Total Rewards Tips
August 2007
Job Descriptions
by Pat Zingheim & Jay Schuster
At lunch the other day, a compensation executive told us she had looked at the job description for a senior administrative job in her organization from 40 years ago. The only change was trading the ability to use a typewriter for the use of a desktop computer. Otherwise, the job was exactly the same—no changes in about 40 years. However, she noted, the job’s value relative to other jobs in the organization had become significantly inflated and not in her view because of differential external market changes.
For organizations that rely on job descriptions for determining job value, how might they take action to stop job value inflation? Some ideas might include:
Standardize Job Value Elements: Preventing job descriptions from becoming an exercise in “creative writing” is an important priority. This can be done by selecting the elements of jobs that reflect their value and worth to the organization. Choosing these elements comes from answering the question—what makes a job valuable? Possibilities can be responsibility in terms of results, people, assets, etc.; skill and competence that are close to the core capabilities of the organization; etc.
Deemphasize Education and Service Requirements: Organizations that focus on job value need to separate the person in the job from the job's scope and responsibilities. Although a job description may include some minimum educational and experience requirements, these differences can reflect more the person in the job than the job itself. Ten years of experience often differs in value to the organization from employee to employee, and the value of education beyond some minimum requirements may not reflect the necessary preparation to do the job.

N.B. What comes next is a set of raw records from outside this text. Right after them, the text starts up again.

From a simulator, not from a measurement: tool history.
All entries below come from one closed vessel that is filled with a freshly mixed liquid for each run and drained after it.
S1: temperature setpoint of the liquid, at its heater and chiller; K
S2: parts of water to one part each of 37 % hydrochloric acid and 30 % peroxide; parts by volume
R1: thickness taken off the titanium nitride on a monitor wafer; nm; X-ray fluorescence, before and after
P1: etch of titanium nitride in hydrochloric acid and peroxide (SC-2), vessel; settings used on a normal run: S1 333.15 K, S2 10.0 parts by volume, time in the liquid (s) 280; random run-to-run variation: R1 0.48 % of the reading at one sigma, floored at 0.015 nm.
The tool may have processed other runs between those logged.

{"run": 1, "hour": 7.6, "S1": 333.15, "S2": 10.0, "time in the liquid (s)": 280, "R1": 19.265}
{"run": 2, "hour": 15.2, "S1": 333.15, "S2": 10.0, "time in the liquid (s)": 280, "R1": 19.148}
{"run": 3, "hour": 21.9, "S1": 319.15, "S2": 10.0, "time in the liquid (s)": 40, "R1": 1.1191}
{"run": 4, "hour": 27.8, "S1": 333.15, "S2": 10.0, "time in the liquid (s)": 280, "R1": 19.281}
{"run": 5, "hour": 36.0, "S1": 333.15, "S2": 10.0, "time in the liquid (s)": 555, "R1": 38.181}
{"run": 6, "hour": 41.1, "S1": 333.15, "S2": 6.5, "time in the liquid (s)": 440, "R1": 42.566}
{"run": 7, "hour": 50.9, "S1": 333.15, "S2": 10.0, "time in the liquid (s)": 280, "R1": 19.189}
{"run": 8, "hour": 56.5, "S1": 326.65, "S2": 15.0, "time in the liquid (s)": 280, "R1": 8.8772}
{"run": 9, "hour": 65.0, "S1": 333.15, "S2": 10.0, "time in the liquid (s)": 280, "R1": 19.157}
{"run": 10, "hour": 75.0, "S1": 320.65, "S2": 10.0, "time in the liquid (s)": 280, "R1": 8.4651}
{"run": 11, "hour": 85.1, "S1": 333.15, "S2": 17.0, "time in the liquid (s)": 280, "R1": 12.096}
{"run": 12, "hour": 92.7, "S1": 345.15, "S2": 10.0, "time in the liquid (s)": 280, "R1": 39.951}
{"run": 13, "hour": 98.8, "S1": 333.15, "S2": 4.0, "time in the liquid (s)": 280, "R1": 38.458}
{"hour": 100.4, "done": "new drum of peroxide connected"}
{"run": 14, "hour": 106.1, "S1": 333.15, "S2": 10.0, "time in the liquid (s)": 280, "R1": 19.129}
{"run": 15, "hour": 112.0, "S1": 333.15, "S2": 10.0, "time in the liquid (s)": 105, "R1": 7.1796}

Describe Value-Added Changes: What has changed about this job to suggest it has become more or less valuable to the organization than it was before? We are talking about substantial and measurable or observable changes in value. If the job itself is essentially unchanged for a period of time, it is possible its strategic value has changed and become more or less important to the organization's business. Some jobs become more valuable without changes in job responsibilities; when this happens, the organization should consider documenting the reasons.
Review Similar Jobs Together: Comparison helps determine overall and relative job value. It is likely that a number of jobs are somewhat similar in the same organization. Manager jobs, technical jobs, and administrative jobs are possible examples of this. Considering multiple jobs at once permits the organization to make comparative judgments to determine how unique the value of a specific job is compared to other jobs. If you don’t do it this way, the organization may be continually faced with leveraging one job off another similar-sounding job.
Reflect Market Differences: Jobs need to reflect the market no matter how much an organization is concerned about internal job value. In many instances, jobs of similar internal value enjoy substantially different values in the external market. For example, jobs that in a job description seem similar in scope and responsibility but that are in different areas of the business may have strikingly different market values (such as differences between technology and accounting and manufacturing and customer service).
With pressure to direct reward dollars to high-performance, inflation in job value wastes dollars that should be rewarding skill and competence growth and performance results. Job descriptions do not add value to organizations, employees do. So the process of managing the job description process needs care and attention.